As the economy has continued to challenge us more each year, many people have been faced with some hard truths. Personal debt burdens have reached all time highs, people are losing their homes to foreclosure more than ever before and much of this has been reflected in bankruptcy filing patterns over the last decade.
Ups And Downs
Taking a look back to the year 2001, bankruptcy statistics reveal a fairly steady pattern as years prior. The average number of Chapter 13 filings for the nation were slightly less than 500,000 for the year and slightly above 1,000,000 for Chapter 7 cases. This trend continued for the next four years until a large spike in Chapter 7 filings was observed in late 2004 to early 2005, hitting over 1.6 million filings for the year. Interestingly, Chapter 7 filings dropped significantly in 2006 to less than 500,000 filings, with a slight drop in chapter 13 filings the same year.
Why such a huge increase in Chapter 7 filings in 2004-2005 followed by a huge drop in 2006? Some significant changes were made to bankruptcy laws in 2005, which essentially made it more difficult for debtors to qualify for Chapter 7. The changes were meant to prevent abuse of the system and further eliminate those with the financial means of repaying their debts from obtaining a debt elimination discharge in Chapter 7. Two of the most notable changes required that debtors filing for Chapter 7 pass a means test and attend a credit counseling course.

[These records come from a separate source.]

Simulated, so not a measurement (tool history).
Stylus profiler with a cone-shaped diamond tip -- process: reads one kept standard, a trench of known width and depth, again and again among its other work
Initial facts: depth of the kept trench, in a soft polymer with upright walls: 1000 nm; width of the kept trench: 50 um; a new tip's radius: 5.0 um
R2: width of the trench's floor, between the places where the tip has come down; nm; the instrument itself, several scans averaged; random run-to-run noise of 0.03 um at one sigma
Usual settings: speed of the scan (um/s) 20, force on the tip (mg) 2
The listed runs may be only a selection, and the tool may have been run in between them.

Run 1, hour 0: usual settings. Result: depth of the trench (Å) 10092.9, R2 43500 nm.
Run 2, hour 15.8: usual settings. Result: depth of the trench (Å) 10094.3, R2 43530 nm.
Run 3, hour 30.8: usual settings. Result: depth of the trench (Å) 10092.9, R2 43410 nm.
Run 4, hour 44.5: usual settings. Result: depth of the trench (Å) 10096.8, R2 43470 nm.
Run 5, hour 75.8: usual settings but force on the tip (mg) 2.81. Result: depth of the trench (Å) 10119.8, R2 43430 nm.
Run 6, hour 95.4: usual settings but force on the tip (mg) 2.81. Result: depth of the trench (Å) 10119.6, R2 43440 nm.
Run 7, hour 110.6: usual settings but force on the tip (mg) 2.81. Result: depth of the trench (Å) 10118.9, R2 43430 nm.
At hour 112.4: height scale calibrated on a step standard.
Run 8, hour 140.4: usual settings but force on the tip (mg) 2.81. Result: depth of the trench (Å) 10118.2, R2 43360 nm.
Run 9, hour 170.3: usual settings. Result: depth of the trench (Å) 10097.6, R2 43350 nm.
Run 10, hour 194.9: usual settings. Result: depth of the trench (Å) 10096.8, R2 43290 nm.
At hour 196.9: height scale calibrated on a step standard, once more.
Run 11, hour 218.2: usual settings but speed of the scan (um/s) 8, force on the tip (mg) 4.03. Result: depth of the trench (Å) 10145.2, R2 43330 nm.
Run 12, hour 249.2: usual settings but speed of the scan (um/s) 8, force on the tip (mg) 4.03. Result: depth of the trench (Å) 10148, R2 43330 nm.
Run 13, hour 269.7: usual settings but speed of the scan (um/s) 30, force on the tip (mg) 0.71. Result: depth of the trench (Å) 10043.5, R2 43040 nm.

These changes essentially disqualified many debtors, leaving them with the option to file for Chapter 13 instead. Following the bankruptcy law changes in 2005, the number of Chapter 13 filings began to rise again to return to around 500,00 and Chapter 7 cases slowly rose to over 100,000 by the year 2010. The biggest difference in these filing numbers and those seen back in the early 2000’s is that economic pressures have pushed many into legitimate qualifications for Chapter 7 even with the stricter standards from the 2005 law changes.